The result was a piece of my test paper was burned a bit:

I looked at the board and found out I forgot two pull down resistors: But Since missing TWO resistors and Only one wire getting hot it was surprising. So it is pretty random if a ‘floating’ input will cause it to go High. So I used the 12 pull-downs not for nothing (this was explained by Neil in his lecture about MOSFETS).

How to spread the heat more evenly (not showing the sharp line behind the paint)?

I wanted to spread the heat and flatten the heat-path. I used Epoxy resin to even it out.

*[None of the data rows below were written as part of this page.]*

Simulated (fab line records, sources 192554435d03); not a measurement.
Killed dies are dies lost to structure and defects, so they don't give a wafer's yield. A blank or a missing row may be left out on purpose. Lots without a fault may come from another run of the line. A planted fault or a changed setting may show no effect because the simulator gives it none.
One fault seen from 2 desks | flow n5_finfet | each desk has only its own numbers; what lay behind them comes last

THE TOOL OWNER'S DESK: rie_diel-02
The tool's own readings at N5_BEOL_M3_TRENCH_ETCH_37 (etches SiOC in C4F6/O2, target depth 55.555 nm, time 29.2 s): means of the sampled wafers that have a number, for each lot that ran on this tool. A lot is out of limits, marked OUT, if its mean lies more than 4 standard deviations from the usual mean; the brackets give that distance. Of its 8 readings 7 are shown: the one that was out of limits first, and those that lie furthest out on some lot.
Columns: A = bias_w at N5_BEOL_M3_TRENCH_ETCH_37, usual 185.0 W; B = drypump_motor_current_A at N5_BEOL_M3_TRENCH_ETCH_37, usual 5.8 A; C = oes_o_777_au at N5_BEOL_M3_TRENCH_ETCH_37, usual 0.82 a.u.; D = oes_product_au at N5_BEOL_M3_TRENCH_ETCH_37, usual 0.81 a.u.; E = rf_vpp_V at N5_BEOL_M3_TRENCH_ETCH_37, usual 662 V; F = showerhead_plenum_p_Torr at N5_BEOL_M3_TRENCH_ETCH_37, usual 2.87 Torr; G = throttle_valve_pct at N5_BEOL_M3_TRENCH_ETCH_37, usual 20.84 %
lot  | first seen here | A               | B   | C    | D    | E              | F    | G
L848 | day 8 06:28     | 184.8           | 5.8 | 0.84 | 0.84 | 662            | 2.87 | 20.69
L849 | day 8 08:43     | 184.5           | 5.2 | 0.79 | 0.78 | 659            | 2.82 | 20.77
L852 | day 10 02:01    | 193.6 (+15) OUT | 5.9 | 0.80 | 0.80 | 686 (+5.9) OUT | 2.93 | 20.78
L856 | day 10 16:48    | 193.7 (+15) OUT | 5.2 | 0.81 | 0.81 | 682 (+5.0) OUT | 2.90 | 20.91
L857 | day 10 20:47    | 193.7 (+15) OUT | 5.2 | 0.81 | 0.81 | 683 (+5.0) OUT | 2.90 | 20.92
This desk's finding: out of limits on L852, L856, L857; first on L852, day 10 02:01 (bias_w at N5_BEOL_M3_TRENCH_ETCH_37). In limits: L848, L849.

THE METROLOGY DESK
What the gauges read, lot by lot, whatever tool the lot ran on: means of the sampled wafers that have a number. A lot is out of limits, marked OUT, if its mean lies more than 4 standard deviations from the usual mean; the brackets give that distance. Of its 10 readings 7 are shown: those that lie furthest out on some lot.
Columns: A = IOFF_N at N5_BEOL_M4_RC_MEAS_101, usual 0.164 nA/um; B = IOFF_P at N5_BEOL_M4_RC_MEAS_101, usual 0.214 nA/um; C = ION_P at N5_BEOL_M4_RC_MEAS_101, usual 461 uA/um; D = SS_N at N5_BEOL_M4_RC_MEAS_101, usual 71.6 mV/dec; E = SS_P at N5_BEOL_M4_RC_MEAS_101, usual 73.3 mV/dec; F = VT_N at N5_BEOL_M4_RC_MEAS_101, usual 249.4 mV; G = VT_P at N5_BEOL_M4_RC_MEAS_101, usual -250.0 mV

I used the 31°C two color Thermochromatic (nail polish) dye from HALI and mixed this with the screen ink binder that came with the screen ink from SFXC.

This is the result of powering 5 NiChrome wires:

It works, but looks really terrible, this must be improved:

  • I did not mix it properly, you can see some not binded dye on top
  • I used the brown’ish’ background of the PCB, I should first make it white
  • The Epoxy is not flat, I should sand it or press the epoxy (while wet) to get it flat
  • I want some heat conductive material to save power and spread the heat more evenly

Apply paint on paper

First I applied a green layer normal water paint. Then I did several layers, on the top layer i mixed white (acrylic paint) with the thermo screen ink.

Which heat conductive material can I use?

I want to spread the heat, and I don’t want the lines (wires) to be very visible in the painting. So I have to find a material on top of the wires that. This material should:

  1. Even it out, the paper has to stick to it
  2. Spread heat
  3. Don’t conduct current

Since Epoxy has a poor Thermal conductivity (0.15–0.25 W/mK), compared to copper (380W/mK). But copper will conduct the electricity in the wire.

I looked for an material to mix with the epoxy. The page on Wikipedia showed a table.

I ordered Manganese (MN). But when this Arrived I found out I was made a big mistake. Where I thought the value for MN is 7810 W/mK. It was actually 7,810 W/mK.

In the Netherlands we use a COMMA as a decimal separator where other countries use a DOT: (image from WikiPedia)

If anyone needs 500 grams of Manganese powder, just let me know!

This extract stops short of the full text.